One of my favorite things about reading a good book is rummaging through its citations to look for more good books. It’s like paleo-wikipedia. Today’s find, from Jerry Davis’s last chapter in Managed by the Markets, is this interesting article from Harper’s on manipulations of macroeconomic statistics by Kevin Phillips. Much of the piece recounts interesting and politically salient examples of how technical changes in the calculation of key macroeconomic indicators – GDP, CPI (which tries to measure inflation), and the unemployment rate – led to “polyanna creep”. That is, successive administrations pushed the statistics to always make the economy look better, such that compared to 25 years earlier, the statistics of the 2000s reported inflation and unemployment as being far lower than they otherwise would have been.

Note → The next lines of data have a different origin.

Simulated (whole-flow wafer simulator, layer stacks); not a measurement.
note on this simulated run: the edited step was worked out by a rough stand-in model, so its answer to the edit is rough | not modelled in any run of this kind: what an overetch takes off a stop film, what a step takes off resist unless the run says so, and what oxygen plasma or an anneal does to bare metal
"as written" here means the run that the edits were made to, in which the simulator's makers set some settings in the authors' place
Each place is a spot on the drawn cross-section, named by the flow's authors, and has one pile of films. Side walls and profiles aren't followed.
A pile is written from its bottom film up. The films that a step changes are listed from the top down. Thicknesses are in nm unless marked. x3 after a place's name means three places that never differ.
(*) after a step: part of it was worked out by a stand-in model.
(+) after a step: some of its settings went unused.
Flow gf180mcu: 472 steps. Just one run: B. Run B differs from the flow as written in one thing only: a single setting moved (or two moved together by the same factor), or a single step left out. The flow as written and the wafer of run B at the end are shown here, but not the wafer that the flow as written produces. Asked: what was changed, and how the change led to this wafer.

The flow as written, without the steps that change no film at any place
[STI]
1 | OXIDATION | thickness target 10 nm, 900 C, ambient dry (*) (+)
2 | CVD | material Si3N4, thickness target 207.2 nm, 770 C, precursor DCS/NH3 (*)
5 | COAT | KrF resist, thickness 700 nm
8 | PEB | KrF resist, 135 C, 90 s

I have a lengthier take on the whole problem – which hopefully may someday be part of an article or dissertation chapter – involving the idea of technopolitics, and the problem with forgetting that statistics are always everywhere political tools and never technical measures of an objective underlying reality, but for this quick post I just want to highlight an interesting connection between measurements of inflation the mortgage crisis. So, story part I goes back to the Reagan administration and changes made in the CPI that helped lower interest rates:
In 1983, under the Reagan Administration, inflation was further finagled when the Bureau of Labor Statistics decided that housing, too, was overstating the Consumer Price Index; the BLS substituted an entirely different “Owner Equivalent Rent” measurement, based on what a homeowner might get for renting his or her house. This methodology, controversial at the time but still in place today, simply sidestepped what was happening in the real world of homeowner costs.
But, as we know from (good citation needed), rental prices and home prices diverged fairly dramatically in the past few years. That’s one of the signs we missed in the whole housing price bubble. Because the house price wasn’t in the CPI any more, the measure was lower than it would have been and thus interest rates were lower, which in turn fueled the bubble, as Phillips notes (citing a law professor):
As Robert Hardaway, a professor at the University of Denver, pointed out last September , the subprime lending crisis “can be directly traced back to the  BLS decision to exclude the price of housing from the CPI. . . . With the illusion of low inflation inducing lenders to offer 6 percent loans, not only has speculation run rampant on the expectations of ever-rising home prices, but home buyers by the millions have been tricked into buying homes even though they only qualified for the teaser rates.”